The study went to preposterous lengths to minimize the dangers inmates sentenced to life imprisonment pose to correctional officers and inmates, with the majority making a remarkable assertion: Offenders sentenced to life without parole, it said, "pose minimal risk to correctional officers and other inmates." It is difficult to believe that members of the panel were unaware of the recent murder of correctional officer David McGuinn, who was murdered by inmates serving life sentences at the Maryland House of Correction, or that Mr. Civiletti and his colleagues were not told about the case of Kevin Johns. Johns, already facing life behind bars for murdering his uncle and strangling a cellmate to death, was convicted last year of strangling a second inmate aboard a prison bus. In Allegany County, prosecutors are seeking the death penalty against Alonzo Johnson III, an inmate already serving a life sentence who is accused of strangling his cellmate to death at Western Correctional Institution.

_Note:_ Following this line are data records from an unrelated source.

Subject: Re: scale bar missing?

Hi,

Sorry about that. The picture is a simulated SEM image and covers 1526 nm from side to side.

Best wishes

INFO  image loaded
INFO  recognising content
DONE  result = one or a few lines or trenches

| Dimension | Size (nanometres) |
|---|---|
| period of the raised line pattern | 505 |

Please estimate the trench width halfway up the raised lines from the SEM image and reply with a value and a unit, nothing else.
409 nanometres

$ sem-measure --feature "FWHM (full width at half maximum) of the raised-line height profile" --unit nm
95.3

The reality is that another life sentence for another violent crime means nothing to an inmate already serving life behind bars. The threat of execution is one of the few potential deterrents available to deal with such incorrigible, violent inmates. But Mr. O'Malley and his political allies are fighting to take this potential sanction away. "
I'm also surprised I missed this story. Late last month the Allegany County state's attorney announced he would seek the death penalty against Alonzo Johnson for the murder of his cellmate at WCI. Johnson is already serving a life sentence. I'm sure that death penalty opponents will chime in and say that capital punishment is wrong, and clearly Johnson should be punished with another life sentence. That'll show him alright!
Oh, here is the story I mentioned in the previous post.
Meanwhile down in Virginia they're working to expand the number of crimes that are eligible for capital punishment. It's nice to see that the degenerate thug-hugger mentality hasn't taken over everywhere.